Blazingly fast, open-source audio-to-text transcription library with parallel processing - turn podcasts, videos, and lectures into AI-ready text at 120x lower cost than cloud services.
Project description
Welcome to audinota Documentation
Audinota (Latin for “taking notes from audio”) is a lightweight, high-performance Python library designed for fast audio-to-text transcription. Built specifically for extracting textual information from audio content, Audinota enables you to leverage AI-powered text analysis, summarization, and processing on your audio data.
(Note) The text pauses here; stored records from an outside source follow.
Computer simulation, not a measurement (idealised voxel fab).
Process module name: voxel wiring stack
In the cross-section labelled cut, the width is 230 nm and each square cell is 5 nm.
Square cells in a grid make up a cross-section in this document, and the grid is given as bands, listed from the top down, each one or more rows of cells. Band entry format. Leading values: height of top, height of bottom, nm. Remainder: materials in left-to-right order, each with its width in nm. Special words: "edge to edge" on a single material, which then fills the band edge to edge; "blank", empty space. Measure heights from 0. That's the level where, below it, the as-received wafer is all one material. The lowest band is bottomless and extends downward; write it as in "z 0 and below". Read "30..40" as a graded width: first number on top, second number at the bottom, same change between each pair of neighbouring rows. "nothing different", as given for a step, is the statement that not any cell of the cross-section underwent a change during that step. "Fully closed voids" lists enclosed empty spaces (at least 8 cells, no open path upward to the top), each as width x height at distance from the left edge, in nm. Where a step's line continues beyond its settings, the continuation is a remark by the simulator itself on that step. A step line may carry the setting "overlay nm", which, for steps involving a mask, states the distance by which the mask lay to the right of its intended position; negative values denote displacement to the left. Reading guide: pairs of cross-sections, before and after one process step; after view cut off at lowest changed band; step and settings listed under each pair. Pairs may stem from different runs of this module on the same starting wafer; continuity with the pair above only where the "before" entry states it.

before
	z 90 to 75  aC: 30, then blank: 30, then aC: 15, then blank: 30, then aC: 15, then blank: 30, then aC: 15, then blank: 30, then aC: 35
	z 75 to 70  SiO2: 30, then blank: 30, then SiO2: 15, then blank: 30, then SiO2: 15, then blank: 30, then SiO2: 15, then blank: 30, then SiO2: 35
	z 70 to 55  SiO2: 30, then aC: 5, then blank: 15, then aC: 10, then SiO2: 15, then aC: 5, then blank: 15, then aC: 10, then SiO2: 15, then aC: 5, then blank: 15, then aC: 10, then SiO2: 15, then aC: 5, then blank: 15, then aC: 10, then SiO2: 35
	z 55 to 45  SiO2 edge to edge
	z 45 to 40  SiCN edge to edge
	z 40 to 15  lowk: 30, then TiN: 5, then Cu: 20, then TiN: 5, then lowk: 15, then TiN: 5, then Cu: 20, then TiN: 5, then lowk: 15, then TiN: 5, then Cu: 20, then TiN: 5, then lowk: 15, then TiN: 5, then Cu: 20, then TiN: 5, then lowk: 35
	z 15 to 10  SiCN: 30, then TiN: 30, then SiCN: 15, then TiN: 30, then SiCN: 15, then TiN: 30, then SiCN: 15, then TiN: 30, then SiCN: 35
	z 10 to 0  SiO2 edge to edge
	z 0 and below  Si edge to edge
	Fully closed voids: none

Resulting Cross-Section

The library is built on top of the proven faster-whisper open-source framework and features intelligent automatic audio segmentation with parallel processing capabilities. By automatically chunking large audio files and utilizing multiple CPU cores, Audinota delivers exceptional transcription speed while maintaining accuracy.
Audinota follows a “deadly simple” philosophy - it focuses exclusively on pure audio-to-text conversion without the complexity of subtitle generation or timestamp management. This streamlined approach makes it ideal for information-dense audio content such as research videos, podcasts, lectures, and educational materials.
The project was inspired by real-world research workflows where rapid consumption and analysis of valuable audio content from YouTube videos, podcasts, and other sources is essential. Whether you’re a researcher, content creator, or data analyst, Audinota helps you quickly transform audio insights into actionable text for further AI-powered processing and analysis.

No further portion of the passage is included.